Katy Perry film balances the outlandish, the personal

07/05/2012 5:00 AM

07/05/2012 3:14 PM

Making a serious documentary about aggressively over-the-top pop star Katy Perry might seem a bit like trying to grab hold of a cloud. Yet, directors Dan Cutforth and Jane Lipsitz manage to balance the outlandish with the painfully personal in “Katy Perry: Part of Me,” a 3-D concert film/biography hybrid.

Cutforth and Lipsitz have been here before, with last year’s similarly positioned “Justin Bieber: Never Say Never.” In that film, as in this briskly paced outing, the goal is twofold: Sate the rabid fan base with beautifully photographed concert footage, and fashion a mythic narrative as a white-hot career continues its ascension.

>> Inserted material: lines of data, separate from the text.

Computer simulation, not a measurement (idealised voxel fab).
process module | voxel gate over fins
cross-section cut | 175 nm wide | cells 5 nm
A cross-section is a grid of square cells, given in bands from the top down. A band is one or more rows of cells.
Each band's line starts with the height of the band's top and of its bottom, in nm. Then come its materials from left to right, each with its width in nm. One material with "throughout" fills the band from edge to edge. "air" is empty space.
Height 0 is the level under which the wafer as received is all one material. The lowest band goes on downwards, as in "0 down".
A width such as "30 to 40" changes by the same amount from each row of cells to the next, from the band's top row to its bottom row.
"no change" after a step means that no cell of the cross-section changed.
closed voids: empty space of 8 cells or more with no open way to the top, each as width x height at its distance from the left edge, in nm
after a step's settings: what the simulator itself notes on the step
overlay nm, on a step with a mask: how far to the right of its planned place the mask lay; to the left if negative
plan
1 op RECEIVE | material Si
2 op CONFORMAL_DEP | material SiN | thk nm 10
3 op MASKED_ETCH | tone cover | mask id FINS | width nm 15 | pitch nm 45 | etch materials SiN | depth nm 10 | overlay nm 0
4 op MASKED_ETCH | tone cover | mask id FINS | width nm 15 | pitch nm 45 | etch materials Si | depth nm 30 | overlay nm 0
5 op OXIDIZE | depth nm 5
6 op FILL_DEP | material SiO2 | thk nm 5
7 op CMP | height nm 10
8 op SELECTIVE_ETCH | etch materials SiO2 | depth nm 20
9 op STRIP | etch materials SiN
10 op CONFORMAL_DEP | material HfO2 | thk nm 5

“Part of Me” tags along on Perry’s 2011 international arena tour, doggedly following her across the country and around the world. It’s an eye-opening account of the toll maintaining such a grueling pace exacts not only on the star of the show, but her support staff as well.

Intercut with the gaudy, flashy set pieces from her “California Dreams” tour — the 3-D technology is put to good use here, immersing viewers in bubbles, feathers and foam — are interviews with the pop star, Perry’s family and friends, and her early defenders, like producer Glen Ballard and music publicist Angelica Cob-Baehler. Across the board, Perry is hailed as a hard-working iconoclast, willing to put in the hours, if occasionally a bit naive about the outcome.

To Perry’s credit, she allows the filmmakers several revealing peeks behind the cotton-candy facade, including a heartbreaking sequence late in the film as her high-profile marriage to comedian Russell Brand collapses. Her concerned assistant and manager looking on, Perry is crumpled up, wracked with sobs and worlds away from the confident, bubbly sexpot she portrays onstage. It’s a humanizing moment for a performer often dismissed as little more than a living cartoon.

“Katy Perry: Part of Me” presents a familiar trajectory, and often tips over into hagiography, but there’s a sympathetic person at its core. Given the generally hollow, cynical nature of the music industry, evoking genuine pathos is the film’s most impressive special effect.